To even make it to Atlanta, Louisville has to escape a quadrant that includes Duke, Michigan State, mid-major power St. Louis, frisky Oklahoma State, and even Pac-12 champs Oregon, who are 21-4 when star point guard Dominic Artis plays. Any one of these teams is capable of a Final Four run, but the real eyebrow-raiser is Duke—to most observers, the third- or fourth-best team in the nation.
Just a few years ago, the tournament selection process would have kept Duke, most likely the committee's highest-rated 2-seed, away from overall No. 1 Louisville. It was called the "S-curve," and it worked kind of like a snake draft. The best No. 1 would tend it find itself with the worst No. 2, the best No. 3, the worst No. 4, and so on, in an attempt to better balance the regional brackets. But the S-curve is dead.
It's been on its way out for a few seasons, as we saw last year when the committee gave an unprecedented peek into the selection process. All four teams with a certain seed—say, the twos—are still ranked, but rather than be distributed by that ranking, geographic rewards and uniform conference distribution take precedence. Committee chair Mike Bobinski confirmed in an ESPN.com interview last night that the S-curve wasn't used at all this year.
This means that the committee may have had Duke at No. 6 overall, but keeping them away from top-seeded Louisville took a backseat to considerations like separating Louisville and Georgetown/Marquette/Syracuse, keeping the various Big Ten powerhouses away from each other, and rewarding the Blue Devils by keeping them fairly close to home.
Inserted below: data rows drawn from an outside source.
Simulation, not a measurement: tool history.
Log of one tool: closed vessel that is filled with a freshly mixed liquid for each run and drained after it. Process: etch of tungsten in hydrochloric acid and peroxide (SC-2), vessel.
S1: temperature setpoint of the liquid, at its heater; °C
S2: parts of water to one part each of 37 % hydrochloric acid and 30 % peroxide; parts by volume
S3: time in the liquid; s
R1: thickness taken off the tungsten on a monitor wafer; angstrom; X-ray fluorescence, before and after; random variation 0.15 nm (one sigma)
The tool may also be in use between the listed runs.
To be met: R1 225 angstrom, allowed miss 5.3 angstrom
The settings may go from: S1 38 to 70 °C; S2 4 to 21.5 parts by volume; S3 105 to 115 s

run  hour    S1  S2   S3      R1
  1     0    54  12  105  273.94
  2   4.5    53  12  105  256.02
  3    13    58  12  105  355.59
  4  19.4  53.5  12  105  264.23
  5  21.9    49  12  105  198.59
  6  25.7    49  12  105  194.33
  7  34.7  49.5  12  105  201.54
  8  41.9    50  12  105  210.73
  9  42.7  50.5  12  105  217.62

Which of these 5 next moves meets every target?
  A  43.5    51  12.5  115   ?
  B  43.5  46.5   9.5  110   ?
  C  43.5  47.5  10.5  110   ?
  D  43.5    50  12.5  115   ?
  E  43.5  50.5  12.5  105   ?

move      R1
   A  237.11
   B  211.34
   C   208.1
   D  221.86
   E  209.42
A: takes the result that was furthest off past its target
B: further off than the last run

So the Midwest is stacked, and Las Vegas oddsmakers, who have Louisville as a favorite, aren't convinced they'll even make it to the Georgia Dome. Sitting at 3-1 before the brackets were released, the the Cardinals fell to 9-2 last night, followed by Indiana at 7-1, and three teams—including Duke—at 8-1. It's a far cry from last year's odds, which saw Kentucky as clear 2-1 favorites.